The follow-up family call came last night so this morning I’m at Heathrow waiting for my flight to Huntsville, Alabama via Washington DC. (In case you ever wondered, there are no direct flights from London – or anywhere international – to Hunstville. I can travel to San Francisco in half the time, despite Huntsville being 1,100 miles nearer.)
One useful thing about not being able to have a job at the moment is that, when a family emergency occurs, I don’t have to ask anyone’s permission to take off at a moment’s notice – and I have no concerns about missed meetings, deadlines or budget targets.

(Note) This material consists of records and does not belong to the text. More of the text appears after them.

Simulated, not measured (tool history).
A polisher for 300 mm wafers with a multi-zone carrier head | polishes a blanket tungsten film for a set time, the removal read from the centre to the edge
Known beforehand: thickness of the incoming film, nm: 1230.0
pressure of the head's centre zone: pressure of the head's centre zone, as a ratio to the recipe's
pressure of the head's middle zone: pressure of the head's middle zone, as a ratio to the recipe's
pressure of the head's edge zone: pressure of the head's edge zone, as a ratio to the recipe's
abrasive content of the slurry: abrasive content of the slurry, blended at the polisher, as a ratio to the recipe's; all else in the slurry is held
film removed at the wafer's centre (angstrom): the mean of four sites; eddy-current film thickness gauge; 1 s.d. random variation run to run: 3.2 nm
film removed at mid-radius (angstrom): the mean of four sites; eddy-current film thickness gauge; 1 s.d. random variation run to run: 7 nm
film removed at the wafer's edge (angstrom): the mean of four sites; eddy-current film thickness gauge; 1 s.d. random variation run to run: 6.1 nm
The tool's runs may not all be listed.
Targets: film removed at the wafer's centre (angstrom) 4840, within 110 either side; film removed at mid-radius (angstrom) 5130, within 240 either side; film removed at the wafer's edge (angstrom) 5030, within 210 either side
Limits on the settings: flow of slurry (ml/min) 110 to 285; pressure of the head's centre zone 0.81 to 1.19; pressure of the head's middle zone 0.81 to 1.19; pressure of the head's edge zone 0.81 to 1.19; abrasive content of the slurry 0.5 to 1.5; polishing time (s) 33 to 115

My partner Peter dropped me off earlier in plenty of time so I’m twiddling my thumbs in the Departure Lounge, and pleased to discover that Heathrow now offers free (albeit limited) wifi airport-wide. You have access to 45 minutes straight off the bat or, if you hand over your email address and join the “Heathrow Rewards” programme, your free time is extended to 90 minutes.
Similar to store loyalty programmes, with Heathrow Rewards you can collect points – when you buy at one of the airport shops, use one of the currency exchange bureaux or book on Heathrow Express – which can then be exchanged for shopping vouchers. If you fly in and out of Heathrow regularly, it could save you a few pounds. But the free wifi is the real winner.
It’s a minor perk compared with the VIP treatment received in the private airline lounges – travelling with my friend James Seabright last year, I had my first experience of Virgin’s club lounge and could have easily missed our flight to receive more free massages and other luxuries – but it’s better than the airport wifi charges I’ve been stung with in journeys past.
While twiddling my thumbs pre-flight, I also raided the shelves at W H Smith of two tomes in Pearson’s “Brilliant” business book series – on the fine arts of social media and selling – which I look forward to thumbing through on the plane. I appreciate being able to get online for a last email check before boarding, but I sincerely hope that wifi is never free on airplanes themselves. It’s one of the few enforced off-the-grid opportunities still available in the modern world and I relish it.